The truth is it might not even be karate. With most Hollywood productions a hodgepodge of movie foo makes for better action than authentic martial arts. When The Karate Kid began production Ralph Macchio – Daniel, William Zabka – Johnny and Pat Morita – Mr. Miyagi, didn’t know any martial arts. Zabka had some background in wrestling but that was it. In many ways, it’s Daniel’s inexperience and awkwardness with karate that helps to sell the story. Only three of the original actors had studied martial arts prior to filming. Ron Thomas practiced jiujitsu which had little application for his role as Cobra Kai’s Bobby in the film. Martin Kove – Kreese, studied karate under the famous Grandmaster Takayuki Kubota. However, beyond training Kove, Kubota had little influence on The Karate Kid.

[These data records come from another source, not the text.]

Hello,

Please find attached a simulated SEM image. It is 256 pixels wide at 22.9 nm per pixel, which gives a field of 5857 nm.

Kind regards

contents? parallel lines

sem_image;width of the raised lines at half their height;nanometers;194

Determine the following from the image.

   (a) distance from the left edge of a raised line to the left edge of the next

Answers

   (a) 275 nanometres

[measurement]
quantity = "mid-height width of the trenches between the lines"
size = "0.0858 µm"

The martial arts depicted in The Karate Kid must be attributed to Grandmaster Pat. E. Johnson. He was the martial arts choreographer for the original films and played the referee. Johnson captained Chuck Norris’s black belt competition team to win 33 consecutive championships. And despite not disqualifying Daniel’s illegal winning crane kick, Johnson is a highly respected martial arts referee. Beyond The Karate Kid, he worked on other films including, ‘Enter the Dragon’, ‘Teenage Mutant Ninja Turtles’ and ‘Mortal Kombat’. Johnson and Norris practiced Tang soo do, a Korean martial art but this is where translation of the terminology gets complicated.

Den of Geek:

Tang soo do means ‘way of the tang hand’. Tang refers to the Tang dynasty indicating the Chinese origins of the art. According to legend, all Asian martial arts trace back to China’s Shaolin Temple. Translate the characters for Tang soo do into Japanese and it is ‘Karate-Do’. However, in 1935, Japan changed the character for ‘kara’ or ‘tang’ to a homophonic character that means ‘empty’ in order to distinguish its martial art from China. To complicate matters even more, Tang soo do was commonly dubbed Korean karate in the United States. Nevertheless, Tang soo do and karate are distinct disciplines.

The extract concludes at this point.